45. JOB #2...and 'The City'

THE VALHALLA OF ART SUPPLIES

Down the street from the Academy was Flax's, an extraordinary two-level supermarket for art supplies.  Flax's carried everything an artist might dream of, and more.


If I got a position there, I could purchase all the painting supplies I would want...at a significant discount.

As was becoming my custom, I walked in and told the unwelcoming, formidable woman at the desk that I was looking for a position and had an MFA and a great art background.  The answer, as usual, was: 'You and everybody else in the city with an MFA wants a position here.  Sorry, we don't have any openings.'

With uncharacteristic confidence, not knowing that the woman I was talking to was the matriarch of the Flax clan, and, out of desperation, not taking no for an answer, I asked if I could talk to the owner...who happened to be her son.

Reluctantly, she directed me to his office upstairs.

Philip Flax greeted me with a smile, but gave me the same answer I'd heard before...'Sorry.'  However, he happened to be a nice man...with curiosity.  He asked me about myself, my experience, and my past.  In the course of our conversation, I don't remember how, we got around to the subject of wine...apparently a great interest of his.  Unexpectedly, my time at the Ranch House came in handy.  Forget about art, wine was something we BOTH could talk about...
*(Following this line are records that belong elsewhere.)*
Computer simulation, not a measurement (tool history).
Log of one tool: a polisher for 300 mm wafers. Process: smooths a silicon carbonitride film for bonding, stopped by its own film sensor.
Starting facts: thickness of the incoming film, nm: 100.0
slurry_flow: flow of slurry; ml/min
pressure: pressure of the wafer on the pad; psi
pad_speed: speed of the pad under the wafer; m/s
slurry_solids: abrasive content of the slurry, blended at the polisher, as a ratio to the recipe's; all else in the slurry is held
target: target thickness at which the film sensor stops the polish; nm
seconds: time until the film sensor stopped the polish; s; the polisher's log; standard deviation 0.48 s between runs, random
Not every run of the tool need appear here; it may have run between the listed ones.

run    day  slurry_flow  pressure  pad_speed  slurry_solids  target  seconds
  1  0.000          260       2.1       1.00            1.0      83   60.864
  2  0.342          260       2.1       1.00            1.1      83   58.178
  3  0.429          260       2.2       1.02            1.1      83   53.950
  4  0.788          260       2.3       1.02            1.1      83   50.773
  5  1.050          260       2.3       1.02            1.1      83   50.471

Mr. Flax hired me fulltime...not because I knew a lot about art, rather because I knew a little about wine.

There was an array of interesting people that came into Flax's.  It was THE art supply store in the City.  

One day I was up on the mezzanine when a friendly, heavy-set man dressed casually in a black turtleneck and sport coat came up to me asking for help.  I immediately recognized the distinctive voice that boomed and resonated from the back of his throat: it was Charles Kuralt, a television broadcast commentator who was doing a documentary series called 'On the Road.'  In this program, he went around the country in a motor home interviewing 'ordinary' people who did extraordinary things.  He came into Flax looking for materials to frame a photo he was going to send to one of the humble, 'ordinary' but extraordinary individuals he had met and interviewed on his journey.


A CORNUCOPIA OF POSSIBILITIES

Never having lived in a city, I wasn't aware of the possibilities and opportunities it offered.  I discovered there were innumerable parks, museums, theaters and cinemas, cafes, record shops, and incredible bookstores (my favorite recreation, resource, and place to hang out).

One day I walked out of Flax on a lunch break and there was a crowd gathered in the wonderful record store next door.  I walked inside to find two opera giants, Beverly Sills and Luciano Pavarotti, signing their record album.  A few weeks later, I walked into Brentano's across the street and found pianist Andre Watts signing his albums.  The city was full of excitement.

The first week in the city, I took my break at Flax's and walked across the street to Brentano's super bookstore (three floors of inviting books).  My first purchase was a wonderful, comprehensive monograph of Vincent van Gogh's life and art.

As I had no interest in television, I read a little of my new Van Gogh book each evening after I returned from work and had prepared my dinner.  Like a wonderful movie...or novel...I didn't want it to come to an end.  Thankfully, it lasted for many weeks.  His life became an intimate part of my own life experience.


THE SOUNDS AND LIFE OF THE CITY

Some sounds that I heard are unforgettable and bring back a million memories everytime I think of them:
  • The high-low, deep moan of the fog-horns from the bay.
  • The shrill sound of doormen's whistles echoing through the canyons of the streets.  (These were used to flag taxis in the quaint age before mobile phones, Lyft, Uber, etc.).
  • The early morning echo of banging trashcans as the refuge trucks zipped along the streets.
  • The 5am 'wake-up call' of the whirring cables beginning to hum to prepare for pulling the cable cars up the steep hills.
  • The steam radiator clanging and hissing as the boiler heated up.
  • The familiar, welcome melodies local radio stations used to 'sign-on' and 'sign-off' morning and evening...warm, friendly, and comforting.
All this in a world before 'smart phones' and computers.  In those days in the 1970s, life was slower and more immediate.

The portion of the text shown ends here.